Distinguish between ARM and Thumb


Nowadays I am using LLVM to do ARM binary analysis. I was wondering is llvm available to provide some debugging information on the mode of ARM.

For example, llvm-dwarfdump could dump some instructions information for debugging. Is it able to know the mode for each instruction? Or we may write some llvm pass to help us to know the instruction mode? Any suggestions are welcomed. Many Thanks


Hello Muhui,

If you are disassembling a non-stripped ELF binary you can find out
the Arm/Thumb state by looking at the mapping symbols $t and $a,
alternatively each ELF symbol of type STT_FUNC will have bit 0 set to
0 for Arm state and bit 1 for Thumb state. Hence with the symbol table
you can reconstruct the state at each address by finding a symbol.
More information is available in ELF for the Arm Architecture [1].
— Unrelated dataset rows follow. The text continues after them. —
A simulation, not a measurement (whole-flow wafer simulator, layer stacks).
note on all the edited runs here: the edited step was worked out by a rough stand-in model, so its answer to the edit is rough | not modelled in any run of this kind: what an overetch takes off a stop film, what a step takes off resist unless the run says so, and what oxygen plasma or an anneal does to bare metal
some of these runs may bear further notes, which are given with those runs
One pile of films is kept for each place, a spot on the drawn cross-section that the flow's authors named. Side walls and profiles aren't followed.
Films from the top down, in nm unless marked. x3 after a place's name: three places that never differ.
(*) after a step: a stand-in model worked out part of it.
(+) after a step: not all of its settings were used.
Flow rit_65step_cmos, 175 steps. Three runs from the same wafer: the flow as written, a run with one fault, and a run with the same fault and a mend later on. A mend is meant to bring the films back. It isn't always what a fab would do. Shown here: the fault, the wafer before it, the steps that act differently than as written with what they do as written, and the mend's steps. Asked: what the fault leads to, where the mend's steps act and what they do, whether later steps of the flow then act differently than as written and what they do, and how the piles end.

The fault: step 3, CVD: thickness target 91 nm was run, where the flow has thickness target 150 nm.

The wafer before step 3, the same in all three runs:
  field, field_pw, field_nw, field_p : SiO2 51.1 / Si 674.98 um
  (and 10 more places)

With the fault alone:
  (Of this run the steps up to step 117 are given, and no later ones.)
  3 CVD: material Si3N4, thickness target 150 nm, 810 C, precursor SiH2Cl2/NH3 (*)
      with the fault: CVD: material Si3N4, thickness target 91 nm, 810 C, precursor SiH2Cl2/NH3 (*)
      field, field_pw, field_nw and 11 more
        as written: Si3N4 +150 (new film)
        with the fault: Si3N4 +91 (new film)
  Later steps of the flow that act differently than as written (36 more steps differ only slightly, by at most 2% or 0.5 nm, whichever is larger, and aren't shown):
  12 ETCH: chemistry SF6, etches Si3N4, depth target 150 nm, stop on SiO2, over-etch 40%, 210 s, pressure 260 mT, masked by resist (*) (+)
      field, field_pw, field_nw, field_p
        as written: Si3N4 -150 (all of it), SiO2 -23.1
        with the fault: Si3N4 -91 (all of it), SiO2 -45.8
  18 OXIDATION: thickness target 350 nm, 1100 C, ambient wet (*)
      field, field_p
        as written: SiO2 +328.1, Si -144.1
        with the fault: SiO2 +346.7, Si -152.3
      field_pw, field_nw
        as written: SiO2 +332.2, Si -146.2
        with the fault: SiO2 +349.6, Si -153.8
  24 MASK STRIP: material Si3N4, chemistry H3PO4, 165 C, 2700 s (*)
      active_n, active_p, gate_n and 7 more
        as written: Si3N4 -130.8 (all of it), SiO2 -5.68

If you have got a stripped binary without any symbolic information
then life gets a lot more difficult. There are some encoding rules [2]
that can help you find out whether a Thumb instruction is 2 or 4 bytes
long but in general you'll at least need to know whether you are
starting on an Arm or Thumb instruction and will need to trace control
flow instructions to track state changes and to avoid interpreting
literal data as instructions.

For the former I don't think you need to do much beyond reading the
symbol table. I don't think LLVM does passes to reconstruct binaries,
that logic would usually lie in a tool like objdump.

Hope this helps


[1] http://infocenter.arm.com/help/topic/com.arm.doc.ihi0044f/IHI0044F_aaelf.pdf
(search for mapping symbols)
[2] https://developer.arm.com/products/architecture/a-profile/docs/ddi0406/latest/arm-architecture-reference-manual-armv7-a-and-armv7-r-edition
(search for Thumb instruction encoding)

Hi Peter

Thank you so much for your detail and quick reply.

I think I have already known how to do it on non-stripped binary.